NGC 891 is a (relatively!) nearby edge-on spiral galaxy. It has
recently been seen to have clear evidence for interstellar gas being
thrown large distances above its disk by superbubbles... something of
personal interest to me. However, when Dark Star was made (great
movie, definitely), I doubt there was anything special about the
galaxy. They probably just picked a number that fit the rhyme (or that
was special for non-astronomical reasons).
Article: 66698
Newsgroups: sci.astro
From: [email protected] (David Mehringer)
Subject: Re: Galactic Catalog (?) reference in early John Carpenter movie
Sender: [email protected] (News System)
Organization: Department of Astronomy and Astrophysics
Date: Sun, 31 Jul 1994 22:22:15 GMT
In article <[email protected]> [email protected]
(gordon hlavenka) writes:
>In a previous life, I wrote:
>> What (where?) is NGC891?
>
>No response. Hmmm... If there is no answer to this question, would
>someone at least tell me? The silence is deafening.
NGC 891 is located at alpha(2000) = 02h22.6m delta(2000) = +42d21'.
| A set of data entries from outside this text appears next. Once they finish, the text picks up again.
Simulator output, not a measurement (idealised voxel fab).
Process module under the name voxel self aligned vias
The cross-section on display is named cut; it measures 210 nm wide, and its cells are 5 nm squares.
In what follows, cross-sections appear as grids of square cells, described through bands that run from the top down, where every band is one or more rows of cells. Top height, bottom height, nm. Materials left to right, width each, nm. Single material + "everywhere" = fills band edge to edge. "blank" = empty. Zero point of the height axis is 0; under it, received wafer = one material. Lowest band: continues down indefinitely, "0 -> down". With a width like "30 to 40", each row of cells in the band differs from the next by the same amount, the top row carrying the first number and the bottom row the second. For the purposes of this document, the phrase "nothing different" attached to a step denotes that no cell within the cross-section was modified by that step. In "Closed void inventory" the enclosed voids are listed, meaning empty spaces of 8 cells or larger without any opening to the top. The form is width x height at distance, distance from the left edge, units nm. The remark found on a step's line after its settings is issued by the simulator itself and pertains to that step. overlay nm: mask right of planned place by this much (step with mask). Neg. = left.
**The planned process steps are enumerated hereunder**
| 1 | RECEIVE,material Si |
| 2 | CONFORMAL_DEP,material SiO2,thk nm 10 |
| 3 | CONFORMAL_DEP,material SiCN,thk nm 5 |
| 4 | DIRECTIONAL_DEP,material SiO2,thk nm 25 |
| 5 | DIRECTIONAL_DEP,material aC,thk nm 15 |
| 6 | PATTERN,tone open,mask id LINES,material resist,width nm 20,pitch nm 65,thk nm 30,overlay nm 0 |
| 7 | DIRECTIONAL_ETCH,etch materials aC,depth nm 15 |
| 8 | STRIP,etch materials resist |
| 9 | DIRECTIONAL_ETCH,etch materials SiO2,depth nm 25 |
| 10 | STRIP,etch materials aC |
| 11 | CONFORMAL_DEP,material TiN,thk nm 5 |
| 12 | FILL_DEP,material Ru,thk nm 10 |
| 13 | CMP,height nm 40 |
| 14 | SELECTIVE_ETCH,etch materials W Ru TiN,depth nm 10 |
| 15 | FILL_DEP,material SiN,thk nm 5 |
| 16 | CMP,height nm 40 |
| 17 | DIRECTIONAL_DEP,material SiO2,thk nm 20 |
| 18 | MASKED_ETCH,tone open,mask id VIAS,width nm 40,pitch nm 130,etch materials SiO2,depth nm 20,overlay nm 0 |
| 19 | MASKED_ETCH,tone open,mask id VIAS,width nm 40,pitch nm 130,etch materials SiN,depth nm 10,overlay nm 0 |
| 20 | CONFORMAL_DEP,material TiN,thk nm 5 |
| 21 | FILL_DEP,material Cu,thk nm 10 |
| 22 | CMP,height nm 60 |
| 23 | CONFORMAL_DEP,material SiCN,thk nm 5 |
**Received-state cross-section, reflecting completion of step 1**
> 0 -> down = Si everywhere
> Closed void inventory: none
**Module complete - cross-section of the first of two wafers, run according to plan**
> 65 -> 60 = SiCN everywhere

It is an edge-on spiral galaxy with dust lane of visual magnitude
10 located in Andromeda (not related to M31).
--
Dave Mehringer University of Illinois
[email protected] Department of Astronomy
BIMA post-doc/AIPS manager Urbana, IL 61801 USA
BIMA=Berkeley-Illinois-Maryland Association mm-wave array, Hat Creek, CA
Article: 66913
From: [email protected] (Hartmut Frommert)
Newsgroups: sci.astro
Subject: Re: Galactic Catalog (?) reference in early John Carpenter movie
Date: Tue, 2 Aug 1994 21:07:40 GMT
Organization: University of Constance, Dept. of Physics
[email protected] (gordon hlavenka) writes:
>In a previous life, I wrote:
>> What (where?) is NGC891?
>No response. Hmmm... If there is no answer to this question, would
>someone at least tell me? The silence is deafening.
Telnet to Nasa's NED database: ned.ipac.caltech.edu, login: ned, and
follow the instructions until you reach a point where you can inquire
for the object's data.
Hartmut Frommert | Russia HAS a space station !
<[email protected]> | Mars Observer 2 would have survived.